Conversion and Confusion

When I was 17, I had what was still probably the most important single experience in my religious life, which ultimately led me to take faith seriously, and then to investigate a feeling of calling to ministry.

Looking back, the whole situation seems a bit silly, and in fact hard for me to define verbally. Essentially, I felt that God spoke to me, whatever that means, at a Christian music festival that I attended in Kentucky. My youth group was listening to a youth speaker, whose name I don't remember, and one of my closest friends was moved by the message to pray for repentance because he was sleeping with his girlfriend. For whatever reason, I was also extremely moved, and felt a real need to take my faith seriously. At the time, it felt like a message from God. Now I'm not sure that it was; I'm not even sure that I believe that genuine messages from God occur in such a direct way.

In any case, however, the experience deeply affected me. My response was to dive fully into the evangelical faith that my church taught. My initial decision was to stop listening to "secular" music, and stop watching television. Neither or those decisions lasted more than a week. However, I also decided to take my personal faith more seriously, and to begin trying to convince my non-Christian friends of their need for an evangelical faith. The personal side of things probably worked out the best. I started a daily regimen of prayer, journaling, and scriptural study that I kept up until my last year of college. I also committed to avoid alcohol, drugs, and premarital sex, and to be committed to attending church and youth group on a regular weekly basis. In some ways I'm still shaped by the pattern of spiritual practice that I set then, because questions of personal discipline and morality are still central to my faith.

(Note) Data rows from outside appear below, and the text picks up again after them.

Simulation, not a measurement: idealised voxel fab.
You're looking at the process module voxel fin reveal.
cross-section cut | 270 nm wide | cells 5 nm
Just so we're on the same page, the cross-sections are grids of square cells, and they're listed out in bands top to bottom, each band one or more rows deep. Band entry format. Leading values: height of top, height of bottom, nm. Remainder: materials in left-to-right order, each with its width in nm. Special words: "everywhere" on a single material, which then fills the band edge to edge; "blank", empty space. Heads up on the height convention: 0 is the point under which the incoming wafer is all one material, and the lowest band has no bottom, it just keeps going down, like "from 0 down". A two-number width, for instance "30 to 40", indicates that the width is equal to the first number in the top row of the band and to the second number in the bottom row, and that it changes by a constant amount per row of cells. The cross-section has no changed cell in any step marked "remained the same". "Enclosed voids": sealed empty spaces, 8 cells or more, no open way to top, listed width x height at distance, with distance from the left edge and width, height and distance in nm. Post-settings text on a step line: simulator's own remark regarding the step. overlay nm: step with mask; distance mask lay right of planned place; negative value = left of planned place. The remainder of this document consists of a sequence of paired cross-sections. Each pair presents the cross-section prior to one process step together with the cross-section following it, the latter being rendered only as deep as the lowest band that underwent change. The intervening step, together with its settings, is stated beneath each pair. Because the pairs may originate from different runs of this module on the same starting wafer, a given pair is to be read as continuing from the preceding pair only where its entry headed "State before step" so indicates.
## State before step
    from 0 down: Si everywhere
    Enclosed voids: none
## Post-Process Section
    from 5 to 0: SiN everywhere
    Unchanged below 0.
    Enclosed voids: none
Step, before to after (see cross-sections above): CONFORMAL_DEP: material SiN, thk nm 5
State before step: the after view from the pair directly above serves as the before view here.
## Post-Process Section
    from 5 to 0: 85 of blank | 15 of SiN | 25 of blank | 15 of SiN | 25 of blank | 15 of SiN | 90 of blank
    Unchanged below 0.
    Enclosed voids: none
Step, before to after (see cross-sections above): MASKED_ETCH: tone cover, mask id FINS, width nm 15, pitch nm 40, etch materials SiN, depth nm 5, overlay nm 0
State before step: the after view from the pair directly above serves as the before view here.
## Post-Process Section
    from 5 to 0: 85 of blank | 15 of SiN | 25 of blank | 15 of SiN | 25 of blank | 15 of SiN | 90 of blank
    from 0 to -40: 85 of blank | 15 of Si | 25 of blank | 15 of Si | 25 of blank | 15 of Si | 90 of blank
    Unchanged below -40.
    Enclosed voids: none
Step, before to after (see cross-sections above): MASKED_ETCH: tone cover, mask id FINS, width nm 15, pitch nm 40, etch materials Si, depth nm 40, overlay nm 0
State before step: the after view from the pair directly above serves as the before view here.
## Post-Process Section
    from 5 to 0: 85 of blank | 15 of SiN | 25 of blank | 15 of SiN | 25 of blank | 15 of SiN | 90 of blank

My path from there was relatively set. The experience at the youth festival had felt like a call to ministry, though it took me a year and a half to equate that with a call to ordained ministry. I stepped in to a significant leadership role in my youth group, and planned to attend Asbury College, a Christian school in rural Kentucky, near the point of my "divine revelation". My initial idea was to study journalism, but those plans quickly changed in a decision to pursue ordained ministry in the Church of God.

Before moving on to my experiences at Asbury though, I should mention a significant event that occurred in the interim. After I graduated from high school, I went with my youth group on a short-term mission trip to Lima, Peru, which primarily involved painting at a school for the deaf, organizing a Bible school for children who didn't understand the English that we were speaking, and touring the city to experience firsthand the reality of third-world poverty. I might question the validity of much of what was taught by the church of my upbringing, but I have never questioned that I learned an important reality about God in my experiences in Lima, and I would later be attracted to Latin American liberation theology (which in many ways achieved prominence in a university in Lima, as taught by the theologian Gustavo Gutierrez) because of its teaching of God's preferential concern for people like those who I met in the shantytowns that comprise most of that city.